Time to tickle the ivories around town: ‘Play Me, I’m Yours’ series starts Friday

“How did that get here?”

Starting this weekend folks strolling through Codman Square Park will notice the unexpected presence by the monument of a yellow and silver piano, flanked by little bins brimming with bright yellow slide whistles, kazoos, and other plastic musical instruments.

This apparition, which was decorated by Dot resident Walter Sickert, is one of six enhanced pianos that will be placed around the Dorchester area for the next couple of weeks, each emblazoned with the invitation, “Play Me, I’m Yours.”

These six instruments are among the five dozen that the Celebrity Series of Boston has commissioned, documented, and installed. As it did back in 2013, the cultural giant is once again underwriting Boston’s participation in the international street piano movement “Play Me, I’m Yours.”

Starting tomorrow, and continuing through Oct. 10, these hard-to-miss refurbished pianos that have been decorated by 60 local artists and community groups will be available during daylight hours in public outdoor spaces in Boston and Cambridge for the public to play and to enjoy. Each piano has a community partner responsible for locking up the keyboard at night and sheltering it in bad weather.

That simple come-on “Play Me, I’m Yours” identifies each work as part of an international pop-up art movement started by Bristol, UK, installation artist Luke Jerram. Corresponding pianos have been installed in more than 50 cities and reached more than 10 million people globally.

Celebrity Series of Boston first produced Street Pianos Boston three years ago, when more than 500,000 people engaged with the pianos all across Boston. Back then local piano hotspots included the lobby of the Strand, the Franklin Park Zoo (near the Zebra entrance), Boston Nature Center in Mattapan, and Sullivan’s at Castle Island.

This time around, glammed-up uprights can be enjoyed in more and different places.

The Boys and Girls Club of Savin Hill is hosting a piano transformed by Tova Speter and two young assistants from Divas Mentoring Divas. The Lena Park CDC is hosting Ruth K. Henry’s make-over in Franklin Park. Cedric Douglas, who co-leads the Up Truck in Uphams Corner, added googly-eyes and a long dangling tongue to his very green piano by the Lenane Building in Fields Corner. And self-taught Paul Theriault did the instrument at The Carruth at 1916 Dot Avenue, near the Ashmont T Station.

Over in Mattapan, neighborhood artist Marjorie Saintill-Beliizaire, pictured and profiled in the Aug. 18 edition of the Reporter, spiffed up the piano at the Mattapan T stop, near Metro PCS . Its caretaker is African Repertory Troup, Inc, aka Mattapan Cultural Arts Development.

Most of the pianos refurbished by local artists mentioned in the Aug. 18 article landed outside the ‘hood. Mattapan’s Ayana Mack doesn’t have far to go to see how people like her piano. It’s at the Stonehenge in Egleston Square.
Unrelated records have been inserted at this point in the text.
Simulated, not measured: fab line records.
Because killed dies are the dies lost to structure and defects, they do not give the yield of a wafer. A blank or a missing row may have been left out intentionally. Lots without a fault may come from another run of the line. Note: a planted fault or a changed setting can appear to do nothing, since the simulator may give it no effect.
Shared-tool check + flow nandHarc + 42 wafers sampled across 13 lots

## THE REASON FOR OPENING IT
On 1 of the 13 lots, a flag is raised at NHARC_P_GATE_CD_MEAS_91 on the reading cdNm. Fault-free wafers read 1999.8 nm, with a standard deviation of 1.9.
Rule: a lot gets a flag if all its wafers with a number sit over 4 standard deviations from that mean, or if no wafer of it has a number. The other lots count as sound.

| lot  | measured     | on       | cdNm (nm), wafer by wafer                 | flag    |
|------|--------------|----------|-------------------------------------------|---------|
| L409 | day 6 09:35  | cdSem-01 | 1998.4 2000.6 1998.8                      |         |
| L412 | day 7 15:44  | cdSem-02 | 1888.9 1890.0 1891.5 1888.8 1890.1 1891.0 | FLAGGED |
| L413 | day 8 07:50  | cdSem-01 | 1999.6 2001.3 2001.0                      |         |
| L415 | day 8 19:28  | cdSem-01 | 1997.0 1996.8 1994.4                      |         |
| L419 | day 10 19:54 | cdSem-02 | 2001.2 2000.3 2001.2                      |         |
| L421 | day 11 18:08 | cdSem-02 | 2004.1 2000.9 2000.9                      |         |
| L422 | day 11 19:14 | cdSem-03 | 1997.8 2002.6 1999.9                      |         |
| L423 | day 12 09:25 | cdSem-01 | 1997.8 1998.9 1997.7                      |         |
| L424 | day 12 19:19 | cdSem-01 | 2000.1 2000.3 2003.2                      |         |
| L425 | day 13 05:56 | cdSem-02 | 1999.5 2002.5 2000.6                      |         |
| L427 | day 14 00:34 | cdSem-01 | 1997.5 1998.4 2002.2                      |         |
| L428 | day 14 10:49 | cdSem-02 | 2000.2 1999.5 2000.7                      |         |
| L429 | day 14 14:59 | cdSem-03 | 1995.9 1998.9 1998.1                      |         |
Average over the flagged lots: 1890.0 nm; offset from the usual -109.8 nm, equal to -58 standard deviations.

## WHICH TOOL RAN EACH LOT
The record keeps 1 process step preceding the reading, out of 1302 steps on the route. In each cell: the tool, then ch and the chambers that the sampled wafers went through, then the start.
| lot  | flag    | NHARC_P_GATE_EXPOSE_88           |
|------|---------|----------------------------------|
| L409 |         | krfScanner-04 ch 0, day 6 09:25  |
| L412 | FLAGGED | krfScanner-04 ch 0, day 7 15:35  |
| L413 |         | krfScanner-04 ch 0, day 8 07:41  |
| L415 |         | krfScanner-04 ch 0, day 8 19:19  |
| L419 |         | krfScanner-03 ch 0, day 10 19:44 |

Dot artists have to travel a little farther . John Provenazo’s creation ended up at the Hyde Park Community Center; Joe Kitsch’s in Brattle Plaza, Cambridge; and Julia Roth’s at the Lunder Arts Center of Lesley University in Porter Square, Cambridge.

But perhaps the match made in heaven is Howie Green’s dizzyingly decorated piano at the Carousel in the Rose Kennedy Greenway.